I have created this blog with the hopes that you, my friend, will follow me as I sail around the world (figuratively or literally, not sure yet) with my parents on their Contest 48. Whereas I hope to keep you updated with exciting adventures of exotic ports and epic waves, keep in mind that cruising - that is, traveling by boat in a leisurely fashion - tends to be filled with days of intense boredom, punctuated by moments of sheer terror. Please keep this in mind as you read these entries, for this platform will be just as much an attempt for me to maintain my sanity (and connection to the California-based world), as entertainment and reassurance for you. And so, follow me as I sail the world.

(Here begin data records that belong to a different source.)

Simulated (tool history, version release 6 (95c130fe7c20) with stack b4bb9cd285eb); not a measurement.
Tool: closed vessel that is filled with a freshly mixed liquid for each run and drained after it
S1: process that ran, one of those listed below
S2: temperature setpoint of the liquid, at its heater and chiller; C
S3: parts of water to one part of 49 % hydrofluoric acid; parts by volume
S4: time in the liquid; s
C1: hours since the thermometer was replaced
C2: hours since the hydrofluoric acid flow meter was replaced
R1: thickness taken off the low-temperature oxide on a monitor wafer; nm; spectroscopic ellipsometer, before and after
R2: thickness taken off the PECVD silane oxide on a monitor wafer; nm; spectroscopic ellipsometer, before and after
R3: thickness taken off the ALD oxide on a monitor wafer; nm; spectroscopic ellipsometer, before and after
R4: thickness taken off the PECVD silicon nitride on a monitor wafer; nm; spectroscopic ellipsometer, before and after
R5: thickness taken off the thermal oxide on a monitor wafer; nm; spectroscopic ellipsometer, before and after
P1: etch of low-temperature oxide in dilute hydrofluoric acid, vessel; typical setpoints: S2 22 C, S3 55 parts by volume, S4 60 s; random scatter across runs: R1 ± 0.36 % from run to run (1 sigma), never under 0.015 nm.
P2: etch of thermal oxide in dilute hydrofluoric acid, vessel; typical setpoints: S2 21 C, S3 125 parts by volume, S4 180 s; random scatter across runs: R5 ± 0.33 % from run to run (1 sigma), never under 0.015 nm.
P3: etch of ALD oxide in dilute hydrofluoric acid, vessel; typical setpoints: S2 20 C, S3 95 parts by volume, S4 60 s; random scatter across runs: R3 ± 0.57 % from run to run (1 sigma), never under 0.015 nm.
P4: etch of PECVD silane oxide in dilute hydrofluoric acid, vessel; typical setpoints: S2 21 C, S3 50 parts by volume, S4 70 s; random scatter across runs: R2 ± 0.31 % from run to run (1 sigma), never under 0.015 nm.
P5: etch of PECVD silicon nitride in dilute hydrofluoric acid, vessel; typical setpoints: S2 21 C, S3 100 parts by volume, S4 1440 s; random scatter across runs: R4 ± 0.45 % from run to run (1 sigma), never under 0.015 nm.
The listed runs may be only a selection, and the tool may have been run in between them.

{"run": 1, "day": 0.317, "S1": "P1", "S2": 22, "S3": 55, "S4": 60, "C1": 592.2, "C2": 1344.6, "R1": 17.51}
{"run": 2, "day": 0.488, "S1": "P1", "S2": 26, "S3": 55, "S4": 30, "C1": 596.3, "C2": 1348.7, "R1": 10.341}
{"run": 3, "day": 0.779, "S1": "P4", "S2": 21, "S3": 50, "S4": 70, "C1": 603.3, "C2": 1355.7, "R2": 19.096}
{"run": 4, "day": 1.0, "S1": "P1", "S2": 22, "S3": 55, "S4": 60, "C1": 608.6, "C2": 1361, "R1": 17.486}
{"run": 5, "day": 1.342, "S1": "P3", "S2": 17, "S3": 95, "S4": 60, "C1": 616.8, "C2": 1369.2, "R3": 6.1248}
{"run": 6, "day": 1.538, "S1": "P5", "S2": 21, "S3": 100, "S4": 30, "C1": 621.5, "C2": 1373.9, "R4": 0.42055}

P.S. All material on this blog, words and photos alike, are copyrighted by me. Copyright 2010, 2011, 2012, 2013, 2014, 2015, 2016, 2017, 2018. If you decide that this material is worth re-publishing, please give me credit and lots and lots of money.

Saturday, October 20, 2012

The Lowdown

Hunks of junk at Million Dollar Point - Luganville, Vanuatu

Don't worry, today I am not going to ramble about the primitive beauty of Vanuatu.  Instead I am going to winge about paradise lost.  Perhaps it is the rain, perhaps it is the muggy and buggy heat, but Luganville, the second biggest "city" in Vanuatu seems to be a bit of a... letdown.

I should not have had very high expectations, as the South Pacific is not known for its charming cities.  I was misled, however, by the guide book which describes Luganville with a "sprawling main street with breathtaking ocean views at every corner..."  Maybe in its prime Luganville was a nice place.  But the dilapidated buildings, the remnants of WWII warehouses and the Chinese stores selling cheap knock-off goods are a bit of a downer for me.

You might ask, why did we even bother to sail all the way up to Luganville, anyway?  There are a few reasons, the first being that the government only allows us a one month visa for the country and that expires tomorrow.  We have decided, along with encouragement from the weather, that one month in Vanuatu just is not enough, so here we are extending our visas for another few weeks.  This means that we will probably skip New Caledonia which I am a bit bummed about, but sailing to New Cal also means sailing into the wind for three days and personally, I think that sounds miserable.  At this point it looks like we will sail straight from Vanuatu to Australia. 

The second reason why we are staying in Luganville (for a few days anyway) is because there is great diving here.  One of the best wreck dives in the world, the SS Coolidge, is right here in the bay.  We were going to dive it today but it rained torrentially all night, which will make the visibility terrible.  Perhaps we will get to dive it in a day or two.

Yesterday Mark and I went for a dive out at Million Dollar Point, which is a point just outside Luganville where, upon leaving the country at the end of WWII, the Americans dumped all their military gear into the ocean.  The US military did not want to ship all the tanks, cars, bulldozers and everything down to lunch trays back to the States, and the French/British did not want to buy it off the US, so into the ocean it all went.  I think the idea was, "If we can't have it then nobody can." 

It is kind of cool and pretty depressing to see all those materials - car tires, tank shells, boat hulls, airplane wings, etc. - underwater.  Coral has started to grow in spots and there are lots of fish swimming around, but it makes me cringe to think of the pollution it caused.  I guess that is a running motive of war: waste, destruction, greed...

But I digress.  There are lots of other cool things to do on the island of Santo besides dive on WWII wrecks, and hopefully when the rain stops we will be able to venture to check out underground fresh water caves and blue pools up rivers.  We only have a few weeks left before we need to head to Australia; cyclone season (and the Austral summer) officially starts November 1, and I have no desire to be in the tropics for the summer or for cyclones.

I must admit that I am pretty excited to get to Australia.  To be perfectly honest I find it a bit exhausting to always be a spectacle, to have people gawk at me as I walk through a village and to have to work so hard to communicate with people.  I am looking forward to fitting in (so long as I keep my mouth shut) and possibly even having more people my age to hang out with.  In the meantime, I suppose I should start working on my Aussie accent, aaiiiiii maaaiiiiite?